Can I use non-default datatype as argument for functions in 1 line?

Question

I think the title of question is little bit confusing, so I'll explain that.

Let's see this very simple code.

#include <iostream>

class C {
public:
    int val;

    C(){
        val = 2;
    }

    void changeVal(int i){
        val = i;
    }

};

void printout(int val){
    std::cout << "int val : " << val << std::endl;
}

void printout(C c){
    std::cout << "class val : " << c.val << std::endl;
}

int main()
{
    C c;
    printout(1);
    printout(c);    

    //printout(C());    // ok, I can understand it.
    //printout(C().changeVal(0)); /// ?????
    return 0;
}

As you can see, function 'printout' is for printing out the input argument. My question is, when I use the int value(default datatype), then I just put in the function real number '1', however, when I use my class instance('class C'), then I have to declare my class instance before the function.

So, is there any way to make this kind of non-default datatype for function argument in 1-line?
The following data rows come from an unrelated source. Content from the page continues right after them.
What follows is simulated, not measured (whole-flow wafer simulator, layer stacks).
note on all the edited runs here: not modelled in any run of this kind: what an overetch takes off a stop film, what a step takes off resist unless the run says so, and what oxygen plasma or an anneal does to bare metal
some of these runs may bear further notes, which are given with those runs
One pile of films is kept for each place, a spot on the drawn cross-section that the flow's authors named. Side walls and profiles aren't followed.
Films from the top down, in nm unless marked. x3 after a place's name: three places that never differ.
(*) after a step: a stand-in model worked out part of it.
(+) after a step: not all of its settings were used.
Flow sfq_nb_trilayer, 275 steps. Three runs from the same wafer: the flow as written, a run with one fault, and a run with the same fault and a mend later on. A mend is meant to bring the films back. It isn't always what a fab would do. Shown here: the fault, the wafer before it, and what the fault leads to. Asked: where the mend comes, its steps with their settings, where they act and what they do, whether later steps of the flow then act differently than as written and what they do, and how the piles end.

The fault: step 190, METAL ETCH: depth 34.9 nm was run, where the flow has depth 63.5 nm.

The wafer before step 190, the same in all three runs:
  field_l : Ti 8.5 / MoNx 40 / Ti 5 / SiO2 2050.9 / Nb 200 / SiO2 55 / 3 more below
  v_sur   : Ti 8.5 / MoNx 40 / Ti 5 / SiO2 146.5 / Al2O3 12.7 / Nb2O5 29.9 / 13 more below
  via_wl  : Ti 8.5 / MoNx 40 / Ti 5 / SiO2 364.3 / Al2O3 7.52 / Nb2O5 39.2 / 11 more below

The actual situation is, I have to use the 4x4 matrix as argument for some function. For this reason, I have to make some matrix, and initialize(make zero) that, and use it. But if I can do this same job with just 1 line, my source code will be more clear than now.

That's my question. I hope you could understand my question. Thank you.

Answer 1

You can pass a temporary:

printout(C());

Note that, since you don't need a copy of the C parameter, it would make more sense to pass it by const reference:

void printout(const C& c) { ... }